During the past five months, I've followed a program (Mike Mejia's Homegrown Muscle from Mens Health) that has varied exercises and set/rep schemes. Although I've read and had explained to me some of the usual "heavy weights/low reps/more strength" explanations, I'm curious about a couple of things.
The lowest rep work I've done has been on a traditional 5X5 scheme, where the weight used is my 5 or 6 rep max, and, then reps typically decrease each set after the first set or two (e.g. 5-5-4-4-3). BUT, in that scheme, I stayed with 5 reps until I could do 5 reps on all sets, before increasing weight. Why would one do that rather than increase reps on all sets all the time, until, say reps looked like 7-6-5-5-4, and then increase weight? What benefit is gained, what is the purpose? Is this a standard protocol for even lower rep work as well?

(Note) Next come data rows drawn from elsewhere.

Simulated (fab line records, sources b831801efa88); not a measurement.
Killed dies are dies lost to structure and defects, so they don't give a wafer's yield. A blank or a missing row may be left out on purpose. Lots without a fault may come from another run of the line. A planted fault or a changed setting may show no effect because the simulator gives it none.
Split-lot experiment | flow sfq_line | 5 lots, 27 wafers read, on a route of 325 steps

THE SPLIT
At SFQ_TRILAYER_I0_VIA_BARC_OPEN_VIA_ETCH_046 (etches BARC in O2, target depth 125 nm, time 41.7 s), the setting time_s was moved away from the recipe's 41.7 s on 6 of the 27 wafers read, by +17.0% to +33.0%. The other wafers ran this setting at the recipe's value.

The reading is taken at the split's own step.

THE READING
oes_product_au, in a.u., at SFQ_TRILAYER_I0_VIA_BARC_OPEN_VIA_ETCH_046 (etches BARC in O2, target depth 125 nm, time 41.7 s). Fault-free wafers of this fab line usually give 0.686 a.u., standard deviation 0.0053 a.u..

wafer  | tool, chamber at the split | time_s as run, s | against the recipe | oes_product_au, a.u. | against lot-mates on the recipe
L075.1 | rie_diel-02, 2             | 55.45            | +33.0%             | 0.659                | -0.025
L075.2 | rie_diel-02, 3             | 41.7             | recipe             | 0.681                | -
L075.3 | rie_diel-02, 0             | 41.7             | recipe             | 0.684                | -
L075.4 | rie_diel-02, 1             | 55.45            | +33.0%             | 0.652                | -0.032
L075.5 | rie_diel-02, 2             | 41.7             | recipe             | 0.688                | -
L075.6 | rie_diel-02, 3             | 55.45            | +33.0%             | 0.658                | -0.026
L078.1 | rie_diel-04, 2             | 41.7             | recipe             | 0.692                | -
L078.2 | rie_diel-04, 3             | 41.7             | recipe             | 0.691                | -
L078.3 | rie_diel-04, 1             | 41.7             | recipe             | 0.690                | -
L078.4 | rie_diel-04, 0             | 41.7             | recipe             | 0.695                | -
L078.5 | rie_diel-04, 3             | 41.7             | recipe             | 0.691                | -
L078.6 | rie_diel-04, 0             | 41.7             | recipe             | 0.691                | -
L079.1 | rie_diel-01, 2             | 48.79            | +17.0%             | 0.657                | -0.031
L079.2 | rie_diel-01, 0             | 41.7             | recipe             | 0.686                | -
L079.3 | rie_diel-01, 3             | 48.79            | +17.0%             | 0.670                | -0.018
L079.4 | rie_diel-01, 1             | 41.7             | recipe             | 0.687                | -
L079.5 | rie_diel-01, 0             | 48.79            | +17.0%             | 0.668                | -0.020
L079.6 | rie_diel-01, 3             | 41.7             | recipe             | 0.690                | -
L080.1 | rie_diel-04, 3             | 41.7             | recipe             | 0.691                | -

However, when doing higher rep sets, say 8 reps for 3 sets, does not one generally do their max/near max number of reps on each set, until able to do AT LEAST 8 reps on all 3 sets, resulting in, perhaps, sets of 10-9-8? (This is what I've generally done.) Why not stay with 8 reps there on all three sets, like in the 5X5 scheme?
I'm currently doing a routine where I have some 5X5 work on exercises like power cleans, where I am told to use a lighter weight, so I'm going for higher speed, and doing a full 5 reps on all 5 sets, for athletic-related purposes. Then, it has some exercises done as 4X6, which I understand are to be done like the heavier 5X5's, noted earlier.
I'm just curious about the exact why's of some of this, particularly the difference between the way reps are done across sets in the heavier work (5X5) versus the lighter work (3 X 8 or 10).